Nationals Senator John Williams has added his voice to calls for Australia’s banking royal commission to be extended, despite the former High Court judge in charge of the inquiry wanting to wrap it up.

Labor wants the inquiry extended so more victims can tell their stories, with just 27 people having their voices heard out of more than 9000 submissions.

Senator Williams – who played a critical role inside the coalition to establish the royal commission – said the more witnesses Justice Kenneth Hayne hears from, the more he will reveal.

“I think commissioner Hayne could learn more by extending it and having more witnesses,” he told ABC radio on Monday.

“This royal commission is a one-off, we probably won’t see another one in our lifetime again. Let’s get it right, let’s do it right.”

Extending the inquiry would push it well into the next federal election cycle and allow whichever party wins government to deliver on its recommendations.

Treasurer Josh Frydenberg says if the royal commissioner needs more time he will get it.

“He has conducted a very rigorous, comprehensive and professional process to date,” he said.

Commissioner Hayne has highlighted an insidious culture of greed over decency permeating the big banks.

In a scathing three-volume interim report, he also criticised timid regulators for being far too soft on bad behaviour.

The commissioner has made it clear he does not want more time, declaring he must complete his job promptly.

However, the opposition is worried his interim report contained no draft recommendations.

Labor’s financial services spokeswoman Clare O’Neil says financial institutions and victims’ groups need time to discuss proposed changes to the sector.

“What is crucial is that we see proposals for reform that can be properly consulted on before the royal commissioner makes his final recommendations,” Ms O’Neil said.
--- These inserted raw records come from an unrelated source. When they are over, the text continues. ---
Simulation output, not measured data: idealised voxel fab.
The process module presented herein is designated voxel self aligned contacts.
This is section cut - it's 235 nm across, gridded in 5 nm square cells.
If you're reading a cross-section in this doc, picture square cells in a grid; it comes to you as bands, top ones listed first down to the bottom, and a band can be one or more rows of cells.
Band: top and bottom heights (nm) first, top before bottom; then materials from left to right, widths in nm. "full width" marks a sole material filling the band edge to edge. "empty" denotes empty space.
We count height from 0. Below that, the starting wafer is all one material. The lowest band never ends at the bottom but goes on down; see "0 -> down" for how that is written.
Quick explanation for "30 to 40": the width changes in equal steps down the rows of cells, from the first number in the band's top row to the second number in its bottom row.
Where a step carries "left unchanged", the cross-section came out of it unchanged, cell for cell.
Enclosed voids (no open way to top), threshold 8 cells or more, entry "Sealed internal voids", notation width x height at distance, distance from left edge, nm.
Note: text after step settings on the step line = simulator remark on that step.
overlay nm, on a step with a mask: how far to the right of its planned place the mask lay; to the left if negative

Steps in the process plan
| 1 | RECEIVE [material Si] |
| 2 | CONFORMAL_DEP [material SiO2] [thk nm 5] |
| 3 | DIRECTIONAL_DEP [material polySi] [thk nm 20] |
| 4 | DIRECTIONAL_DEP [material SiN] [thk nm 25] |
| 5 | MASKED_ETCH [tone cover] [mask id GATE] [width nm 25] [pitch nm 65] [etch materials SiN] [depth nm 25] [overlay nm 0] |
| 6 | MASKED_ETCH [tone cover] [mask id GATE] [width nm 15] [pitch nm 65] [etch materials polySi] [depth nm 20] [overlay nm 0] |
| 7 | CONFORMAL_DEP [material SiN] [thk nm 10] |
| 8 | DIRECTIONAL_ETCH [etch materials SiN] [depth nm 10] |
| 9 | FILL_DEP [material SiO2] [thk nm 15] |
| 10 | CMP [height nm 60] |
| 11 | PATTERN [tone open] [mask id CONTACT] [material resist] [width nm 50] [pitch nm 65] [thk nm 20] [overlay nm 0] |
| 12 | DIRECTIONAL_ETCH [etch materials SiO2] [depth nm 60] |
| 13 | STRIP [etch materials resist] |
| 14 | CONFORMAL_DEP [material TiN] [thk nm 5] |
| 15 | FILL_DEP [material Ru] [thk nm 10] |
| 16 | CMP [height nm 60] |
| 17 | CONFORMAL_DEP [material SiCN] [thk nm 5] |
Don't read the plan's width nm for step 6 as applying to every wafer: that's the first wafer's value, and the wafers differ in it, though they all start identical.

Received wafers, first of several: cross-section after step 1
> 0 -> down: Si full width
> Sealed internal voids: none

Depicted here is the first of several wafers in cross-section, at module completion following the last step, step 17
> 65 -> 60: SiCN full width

“The interim report released on Friday makes it clear he is going to need more time to provide thoughtful, serious and significant recommendations for a sector we have been told is permeated by a culture of greed.”

Justice Hayne will hold one further round of public hearings in November to look at the policy questions that will be dealt with in his final report, due by February 1.

The next federal election is due by May.